Firetruck pulls up, fireman jumps out n knocks on my door, asks "do you know where Johnny lives?"
I tried to pay my bar tab with my gym membership card. Twice.
Would you still love me if I had no teeth
Yeah why?
Cuz i woke up this morning and a few are gone
At the bar dressed as a taco. not a typo. Come down.
Man, I thought my dick was gonna fall off.
Dude, I didn't even think they made slap bracelets anymore. You okay?
Actually, you don't want to see me.. reached an all time low drinking kahlua out of the bottle concealed in a macdonalds bag
I don't know at which point last night turned terribly, terribly wrong, but it was somewhere around Motel 6, specifically the parking lot.
Who takes their shirt off at the bar?! Classy broad
I do. In all fairness there was someone else's blood on it.
All I remember is sitting on your kitchen floor and playing with a banana like it was a viking ship.
Haha, how do I word that nicely? "You got me to the edge of no return twice and failed to let me orgasm, therefore you owe me chicken nuggets or hot wings. Your decision"
Thought about it. I'm gonna go to work, but I'm gonna tell them I wrestled a bear saying I fell just isn't working.

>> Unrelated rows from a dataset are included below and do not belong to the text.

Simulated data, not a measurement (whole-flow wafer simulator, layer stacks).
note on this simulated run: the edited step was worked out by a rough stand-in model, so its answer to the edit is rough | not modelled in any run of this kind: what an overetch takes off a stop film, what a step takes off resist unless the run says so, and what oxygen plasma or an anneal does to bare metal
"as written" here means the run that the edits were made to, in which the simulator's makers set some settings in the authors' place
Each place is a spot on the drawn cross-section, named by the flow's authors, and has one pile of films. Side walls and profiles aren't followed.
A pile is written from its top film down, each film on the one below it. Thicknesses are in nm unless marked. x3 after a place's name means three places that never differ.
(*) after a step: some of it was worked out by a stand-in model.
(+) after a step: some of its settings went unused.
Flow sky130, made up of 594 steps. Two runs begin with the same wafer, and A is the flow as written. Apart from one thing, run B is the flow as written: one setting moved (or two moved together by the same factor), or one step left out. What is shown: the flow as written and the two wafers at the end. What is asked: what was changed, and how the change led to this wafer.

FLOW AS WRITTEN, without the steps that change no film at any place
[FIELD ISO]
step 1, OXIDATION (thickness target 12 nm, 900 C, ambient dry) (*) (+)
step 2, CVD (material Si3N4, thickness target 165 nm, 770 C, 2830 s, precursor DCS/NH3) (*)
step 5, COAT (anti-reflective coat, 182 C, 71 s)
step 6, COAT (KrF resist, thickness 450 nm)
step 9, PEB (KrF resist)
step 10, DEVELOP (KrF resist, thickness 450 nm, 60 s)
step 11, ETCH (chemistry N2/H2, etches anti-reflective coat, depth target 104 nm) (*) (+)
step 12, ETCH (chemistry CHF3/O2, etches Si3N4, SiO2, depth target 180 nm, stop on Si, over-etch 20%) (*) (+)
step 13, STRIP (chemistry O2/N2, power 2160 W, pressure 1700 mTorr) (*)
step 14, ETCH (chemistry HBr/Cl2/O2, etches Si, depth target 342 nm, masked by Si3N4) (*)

Oh dear God, they have a song about Mom...
We have had more Sex in the past 48 hours then we have in the past 3 months. I think it was from me dressing up as Darth Vader.
I know he works a lot but c'mon man. I 69'd you the first week we boned. Put a little effort in. Fuck.
I take Paypal, cash, sexual favors, and roasted red potatoes with garlic as payment. You choose.